This plenary or starter was inspired by my recent purchase – a set of Top Trumps cards on the First World War. I have written elsewhere about using Top Trumps cards in lessons but this mainly focused upon creating your own packs rather than using existing packs. Thinking about how to use this potentially engaging resource in an effective non-gimmicky manner, I thought perhaps the best way was to present students with a copy of the card on a PowerPoint slide and ask them questions based on judgements based on the criteria shown on the cards using the knowledge they have gained in the lesson if it was a plenary or if it was a starter then perhaps a card that covered a previous lesson’s content which links to the current lesson.
Such Challenge the Trumps! questions could be –
- Has the card got it right about [Insert relevant criteria here]?
- Overall, justify the judgements presented on the Top Trumps Card?
- Which judgement is the most accurate?
- Which judgement is the most inaccurate?
- Which criteria would you remove and what would you replace it with?
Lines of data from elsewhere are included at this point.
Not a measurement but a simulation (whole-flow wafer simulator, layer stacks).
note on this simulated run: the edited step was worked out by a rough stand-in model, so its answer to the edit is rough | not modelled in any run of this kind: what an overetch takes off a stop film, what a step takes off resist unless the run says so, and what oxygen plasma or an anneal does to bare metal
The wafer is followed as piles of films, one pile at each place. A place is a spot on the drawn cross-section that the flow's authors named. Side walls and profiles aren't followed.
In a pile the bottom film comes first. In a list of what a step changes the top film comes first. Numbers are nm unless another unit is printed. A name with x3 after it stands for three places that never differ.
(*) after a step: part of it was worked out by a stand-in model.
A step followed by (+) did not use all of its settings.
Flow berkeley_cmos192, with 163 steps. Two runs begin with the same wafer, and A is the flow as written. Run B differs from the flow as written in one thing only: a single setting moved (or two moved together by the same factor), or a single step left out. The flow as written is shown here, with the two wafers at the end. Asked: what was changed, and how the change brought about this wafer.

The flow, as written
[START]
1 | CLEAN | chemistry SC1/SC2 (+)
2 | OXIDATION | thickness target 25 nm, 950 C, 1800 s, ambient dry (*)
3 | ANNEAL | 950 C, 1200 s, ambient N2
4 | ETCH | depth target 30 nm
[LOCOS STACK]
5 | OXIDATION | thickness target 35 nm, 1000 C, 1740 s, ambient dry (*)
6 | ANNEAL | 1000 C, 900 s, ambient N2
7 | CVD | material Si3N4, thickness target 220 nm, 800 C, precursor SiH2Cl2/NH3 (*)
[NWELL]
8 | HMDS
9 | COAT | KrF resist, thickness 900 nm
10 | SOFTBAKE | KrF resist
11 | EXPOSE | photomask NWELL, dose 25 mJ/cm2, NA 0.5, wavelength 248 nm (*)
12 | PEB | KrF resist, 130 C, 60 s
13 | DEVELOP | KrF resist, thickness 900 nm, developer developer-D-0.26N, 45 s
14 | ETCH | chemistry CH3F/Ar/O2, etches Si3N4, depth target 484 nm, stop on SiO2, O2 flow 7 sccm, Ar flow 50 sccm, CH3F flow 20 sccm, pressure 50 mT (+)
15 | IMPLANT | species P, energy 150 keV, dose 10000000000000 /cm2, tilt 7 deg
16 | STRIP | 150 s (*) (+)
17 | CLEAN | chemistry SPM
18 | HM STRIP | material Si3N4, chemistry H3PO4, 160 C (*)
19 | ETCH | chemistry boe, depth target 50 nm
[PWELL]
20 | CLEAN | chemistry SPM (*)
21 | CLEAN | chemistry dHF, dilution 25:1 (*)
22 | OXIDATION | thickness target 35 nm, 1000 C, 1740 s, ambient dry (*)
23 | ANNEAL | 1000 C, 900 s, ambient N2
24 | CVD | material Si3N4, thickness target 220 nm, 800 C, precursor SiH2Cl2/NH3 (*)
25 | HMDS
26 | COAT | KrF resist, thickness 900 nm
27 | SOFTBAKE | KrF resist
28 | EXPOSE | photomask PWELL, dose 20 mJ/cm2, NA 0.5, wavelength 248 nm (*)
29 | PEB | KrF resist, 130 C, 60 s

- Has the card got it wrong about?
To save you time, you could have a slide with the Top Trumps card on it with the six question frames above on it – each question is numbered. Then present the slide to your classes. Ask a student to throw a dice and they then have to answer, as a class, the question which corresponds with the number thrown on the dice. A link to an exemplar slide with Top Trumps card is below.
Alternatively, if there are no Top Trumps cards that fit your topic, you can always make your own and frameworks for this can be found on my first Top Trumps blog post on this site. This may help you explain the task and outline what the criteria is and what the judgements mean [for example – are they rated out of ten, twenty or one hundred].